The group says its most popular videos have been viewed more than 20,000 times on YouTube. Its photographs and videos have also been cited or featured in an international art exhibition, a forthcoming photography book and an advocacy campaign to save Central Market, a 1930s landmark in central Hong Kong, from demolition.

The group’s eight members, all longtime Hong Kong residents, use aliases in their work to keep public attention focused on their mission instead of their personalities but also because anonymity helps shield them from potential legal trouble. They agreed to be interviewed on the condition that they be identified only by their aliases.

The HK Urbex members often spend weeks researching obscure and abandoned sites before visiting them. Once inside, they document everyday items that they stumble upon — family portraits, X-rays, ancestral shrines, a broken piggy bank — and that will probably never be recorded in history books.

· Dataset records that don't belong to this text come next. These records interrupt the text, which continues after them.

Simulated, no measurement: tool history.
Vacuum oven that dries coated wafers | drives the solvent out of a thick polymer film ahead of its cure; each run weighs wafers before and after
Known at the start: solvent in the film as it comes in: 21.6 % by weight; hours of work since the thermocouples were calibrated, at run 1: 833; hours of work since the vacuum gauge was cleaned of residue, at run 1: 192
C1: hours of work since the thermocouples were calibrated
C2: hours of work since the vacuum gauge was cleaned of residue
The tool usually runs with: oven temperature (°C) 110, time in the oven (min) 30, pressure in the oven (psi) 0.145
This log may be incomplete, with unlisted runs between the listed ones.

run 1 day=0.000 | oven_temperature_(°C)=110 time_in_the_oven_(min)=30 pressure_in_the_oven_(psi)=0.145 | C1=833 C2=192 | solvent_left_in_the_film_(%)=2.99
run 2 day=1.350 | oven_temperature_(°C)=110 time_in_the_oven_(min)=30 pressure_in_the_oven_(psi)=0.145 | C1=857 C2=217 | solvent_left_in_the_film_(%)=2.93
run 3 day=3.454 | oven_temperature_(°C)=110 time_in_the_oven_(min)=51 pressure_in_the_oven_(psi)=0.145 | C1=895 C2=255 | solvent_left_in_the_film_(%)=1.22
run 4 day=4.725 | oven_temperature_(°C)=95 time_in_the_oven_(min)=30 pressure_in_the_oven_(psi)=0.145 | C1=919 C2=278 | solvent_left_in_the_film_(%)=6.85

“If not for this group of urban adventurers, all of these buildings would eventually disappear without anyone knowing what they meant to society at a certain point in time,” said Lee Ho Yin, the director of architectural conservation programs at the University of Hong Kong. He added that he regarded the group’s members as “extreme urban anthropologists.”

The Hong Kong government’s Antiquities and Monuments Office has granted 114 buildings and cultural landmarks permanent protection from development, and assigned grades to about 1,000 historic buildings, a list that may soon include the 1952 State Theater.

But Professor Lee of the University of Hong Kong said that the second classification did not legally protect buildings from demolition, and that Hong Kong officials — unlike their counterparts in Singapore, another wealthy Asian city and former British colony — rarely bestowed conservation status on modernist landmarks like the State Theater.

“Unfortunately, the economy of Hong Kong is still very much pegged to property development,” he said.

A spokeswoman for the Antiquities and Monuments Office, reached by telephone, declined to comment on HK Urbex or its activities.

The group was formed in 2013 by Ghost and a friend, who goes by the alias Echo Delta. They both are part-time filmmakers, and they discovered their initial HK Urbex sites while scouting locations for film shoots, Echo Delta said.

After a video they shot of a Hong Kong shipwreck received wide coverage in the city’s Chinese-language news media, they said, they decided to create the HK Urbex Facebook page, and later a YouTube channel and Tumblr blog.

HK Urbex members say their videos are visual expressions of the “localist” political movement that has recently gained support in Hong Kong and reflects a conviction among many younger people that their city’s identity is distinct from that of the Chinese mainland.

The localist movement is itself an outgrowth of the pro-democracy Occupy Central protests of 2014, which swept Hong Kong and reflected a widespread fear among many people here that Beijing is running roughshod over the “one country, two systems” principle governing Hong Kong’s transfer to Chinese rule. The principle granted the city a high degree of legal, financial and political autonomy until 2047.